Oct 7, 2011

Apples and oranges

To be honest, I don’t want to admit that I care that Steve Jobs has passed away. I don’t want to allow yet another stranger in my life to influence me to the point of feeling regret or sadness. Two days ago I was able to not care so much, maybe because I was focused on trying to cheer my wife up, since it clearly affected her. Maybe it was just that I was so tired that I didn’t let it affect me. Maybe it was even that I was focused on the pilot episode for the new American Horror Story series. But mainly, I don’t want to admit that I mind his passing because some part of me doesn’t want to be part of the trend… but the reality is that unlike other passing brands and things in life, Apple in its core achieved success because it wasn’t necessarily about trends or fads… it was about life and making things easier, more fun or just cooler. Behind Apple there might have been a chorus of minds jamming away and coming up with brilliant things, but there was only one conductor, one true frontman. Steve Jobs.

Reading the barrage of tweets, posts, articles and facebook wall posts as well as listening to people comment around and away from the water cooler, it seems that everyone has their own reason for lamenting the loss. People considered him a visionary, a legend, a hero even… but when you hear people talk about him, I really do think that a vast majority considered him a distant but very real friend; someone who understood what you wanted; someone whose mere influence made life a bit better even. Unlike MySpace’s Tom Anderson, who was a default friend on your profile and ignored by everyone, a lot of people WANTED to be friends, meet, talk with or just interact with Mr. Jobs. He was a hell of a business man, a pitchman like few others and was able to build a small company into a behemoth, and not just once either.

While many success stories have various chapters, few times does it include someone revisiting an old chapter or overlapping territory… From 1976, Steve Jobs took Apple to the top and in 1985 he was ousted, quite publicly, as has been mentioned in many places. Naturally he was hurt, confused and lost for a time, and then he saw the light. This wasn’t a catastrophe, it was an opportunity. It was at this time that he created the foundations for Pixar and NeXT, two companies that might have struggled initially but who eventually became blockbusters in their own right. He had come back from the entrepreneurial grave, but in 1997, he was faced with an even more interesting twist… NeXT was bought by Apple, the same people who had fired him 12 years prior and who were tanking horrendously. After he came aboard again, the iMac was born, a commitment to quality and style that gave a big “up yours” to personal computer standards at the time, since they weren’t being designed to satisfy companies… they were being made to satisfy people.

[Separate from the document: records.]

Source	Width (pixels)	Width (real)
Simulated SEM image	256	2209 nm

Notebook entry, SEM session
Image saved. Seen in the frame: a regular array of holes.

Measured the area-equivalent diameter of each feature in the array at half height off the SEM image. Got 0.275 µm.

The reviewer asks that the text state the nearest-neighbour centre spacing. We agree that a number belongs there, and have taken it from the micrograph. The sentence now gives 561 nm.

From then, Apple has grown back to be the 600,000 pound gorilla it used to be, except it’s had a makeover and apart from packing a punch, it looks like a million bucks… or a billion bucks if we want to near what yearly revenues achieve nowadays.

But let’s go back a step. Steve Jobs helped make Apple… then Apple fired him, then because of chance, he was put at the helm again. The curious thing isn’t that he accepted the job; it was that instead of duplicating original results, they were exceeded. He put aside his pride and focused on what he did best and never looked back, reconnecting with his baby and nurturing Apple back to health. Actually, that sounds super sweet, in reality he did manage to oust the Apple board members who would have been problematic and put himself at the helm, but before those moves, I suspect that at some point he probably had some second thoughts, but he threw caution to the wind and said let’s do this, because this is mine… and he took it back.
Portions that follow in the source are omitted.